It was 05 April 2014. Sitting on a bench, thinking about my life, puffing on a cigar and looking at the ocean. It’s amazing the insight you can see looking through a bellow of smoke. I was depressed. I was lonely. I was tired of living my life in such an unhealthy manner that plummeting off the nearest bridge seemed better than making it to tomorrow. I became overwhelmed and far too anxious- I couldn’t sit still. So I arose from my thinking bench and started walking the streets of Charleston, SC.
As I walked I puffed on my stogie. On that day I needed the relaxing and comforting feeling of that cigar. And as I walked I looked around at all of the happy people, most of them tourists coming to town for the Cooper River Bridge Run. Why were they so damn happy while I was dying inside? Why were they able to enjoy this beautiful day while I couldn’t see the apparent sunshine? While I thought about this, nearly loathing at these people, it hit me- they were doing healthy things and living a healthy lifestyle. While I was sitting at the bottom of a bottle they were out enjoying their hobby, spending time with their loved ones, getting healthier and living life. It was apparent- I had to change.
That day I decided to lay down the bottle and begin to improve my life. I had a major worry though. One of my favorite hobbies and pastimes, smoking cigars, usually went hand in hand with drinking. It’s a hobby I have enjoyed since my early twenties. Thinking the association between cigars and alcohol would be too strong I decided to lay down the cigars as well. Sweet Jesus, hopefully it wasn’t forever. So that week I gave my salutations to my cigar club- with them being fully understanding and one hundred percent supportive. From there I embarked on improving my life.

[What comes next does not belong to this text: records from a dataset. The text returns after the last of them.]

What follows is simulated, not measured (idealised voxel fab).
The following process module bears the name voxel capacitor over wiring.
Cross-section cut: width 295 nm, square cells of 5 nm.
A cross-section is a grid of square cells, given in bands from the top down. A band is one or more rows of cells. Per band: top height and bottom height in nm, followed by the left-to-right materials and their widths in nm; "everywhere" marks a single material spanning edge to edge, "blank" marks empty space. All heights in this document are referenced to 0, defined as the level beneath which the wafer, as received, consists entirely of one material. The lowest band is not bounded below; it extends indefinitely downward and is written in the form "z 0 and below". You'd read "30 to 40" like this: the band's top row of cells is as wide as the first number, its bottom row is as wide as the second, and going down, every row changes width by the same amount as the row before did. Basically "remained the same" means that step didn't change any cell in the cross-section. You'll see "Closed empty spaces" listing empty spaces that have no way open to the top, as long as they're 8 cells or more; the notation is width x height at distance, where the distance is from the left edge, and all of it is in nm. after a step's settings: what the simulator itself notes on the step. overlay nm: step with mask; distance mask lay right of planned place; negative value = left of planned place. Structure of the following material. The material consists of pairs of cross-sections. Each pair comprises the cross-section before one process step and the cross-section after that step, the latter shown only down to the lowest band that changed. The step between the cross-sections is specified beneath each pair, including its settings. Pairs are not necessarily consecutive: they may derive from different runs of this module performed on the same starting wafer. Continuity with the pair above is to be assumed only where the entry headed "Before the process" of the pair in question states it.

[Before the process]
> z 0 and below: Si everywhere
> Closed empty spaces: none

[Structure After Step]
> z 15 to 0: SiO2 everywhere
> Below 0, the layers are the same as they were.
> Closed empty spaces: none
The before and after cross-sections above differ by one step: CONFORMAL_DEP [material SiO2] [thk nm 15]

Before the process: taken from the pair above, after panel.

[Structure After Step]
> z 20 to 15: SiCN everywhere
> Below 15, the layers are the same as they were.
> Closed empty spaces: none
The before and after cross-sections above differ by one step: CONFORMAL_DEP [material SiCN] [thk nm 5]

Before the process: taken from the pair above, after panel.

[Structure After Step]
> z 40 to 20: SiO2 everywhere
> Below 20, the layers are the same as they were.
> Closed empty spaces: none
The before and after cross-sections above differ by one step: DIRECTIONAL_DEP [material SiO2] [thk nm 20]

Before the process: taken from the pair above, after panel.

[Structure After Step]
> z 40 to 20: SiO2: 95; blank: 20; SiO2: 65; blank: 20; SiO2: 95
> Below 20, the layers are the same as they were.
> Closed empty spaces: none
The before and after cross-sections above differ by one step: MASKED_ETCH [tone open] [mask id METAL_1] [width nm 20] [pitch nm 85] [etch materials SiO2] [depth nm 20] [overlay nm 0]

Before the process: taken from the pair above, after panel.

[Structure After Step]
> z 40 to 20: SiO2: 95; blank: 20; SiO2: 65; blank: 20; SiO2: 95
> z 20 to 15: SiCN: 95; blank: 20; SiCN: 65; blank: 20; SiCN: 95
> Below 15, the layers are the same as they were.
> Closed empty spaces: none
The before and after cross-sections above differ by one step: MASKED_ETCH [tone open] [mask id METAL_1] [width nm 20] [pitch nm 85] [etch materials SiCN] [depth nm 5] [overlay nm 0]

One of the topics which is rarely talked about, often swept under the rug and sometimes even unacknowledged is that once quitting something, even drinking, there is a void. There is something missing that was once there. Just like how we have often broken up with our crazy ex-lovers only to later desire them back because of the loneliness that sets in and free time on our hands. We start to erase the memories of the bad times and romanticise the good times. Hell, we even romanticise the bad times. And just as this happens with ex-lovers it began to happen with me and my former unhealthy lover- alcohol.
I now had a slight void in my life. Cravings I could feel from my mouth to my brain to the tips of my fingers and far too much time on my hands. You never realize the amount of time you spend drinking until you finally quit. So what was I to do? I was already curbing my cravings by eating sweets and junk food. I needed something that added a bit more enjoyment and a bit more value to my life. I decided on making my way to the gym but swiftly detoured to the cigar shop. Probably not the healthiest choice I have ever made but I was being drawn to the cigar shop like a sailor to a siren. Except instead of a beautiful woman with an angelic voice it was an aging, raspy voiced, man who just happens to look like Robert Duvall’s long lost brother.
At the point in which I had about a month of sobriety under my belt I decided to try what seemed to be a testy and dangerous experiment. I smoked my first cigar since quitting alcohol. The fear of a cigar reminding me of drinking- or even worse making me desire to drink- was residing within me. What if upon the first puff of my cigar I got a sobriety crushing craving? As much confidence as I felt I had in my sobriety in the first few months there are many triggers which can throw a deathly blow to one’s own determination.
So I set the circumstances for which I would smoke my next cigar. I went to my parents’ farm- miles from the nearest convenience store- handed them my keys and prepared my cigar. If I was going to have an alcohol craving I was going to have to walk miles along a lonely backwoods road in order to get my first sip. I sat on their back porch and with a shaky hand I cut my cigar, put it to my mouth, lit it and took my first puff. Hello old friend- it’s great to have you back!
Luckily and thankfully, I never once had a craving. Just the opposite actually. The cigar became one of my best deterrents to cravings. Just a few days later I celebrated my longest bout of sobriety- thirty one days. It may not seem like long to most but that was monumental to me at the time. In fact, thirty one days seemed longer at the time than the point in which I hit six months. As a congratulatory gift a person in my cigar club, who I rarely conversed with at the time, sent me a box of CLE Connecticut’s. Unbeknownst to me at the time- these 25 cigars would play a monumental part in maintaining my sobriety. For those unaware as I was at the time, the second month of sobriety can be nearly worse for the addict because the cravings nearly worsen as they transition from a physical withdrawal to a mental one. That gift, those cigars, were my comforting fallback any time an alcoholic thought was looming. And with the reception of that gift I now had one more person I owed my sobriety to.
So is what I am saying really about cigars? Am I advocating that every alcoholic goes and picks up cigar smoking? Is this my announcement of the Sober Bastard Especial #7 cigar? Of course not, but what I want to get across is that you will NEED something to help curb your cravings. You need something that will fill that void. You need something that you enjoy and something that satisfies you- even if it is a little bit unhealthy. Is cigar smoking a little unhealthy? Sure. But it is far healthier than the alcoholic behavior I was living for so long! So what is your cigar? What is something that can add value to your life and to your behavior? Find that out and these cravings will begin to feel smaller and smaller until soon you are just left with something you thoroughly enjoy.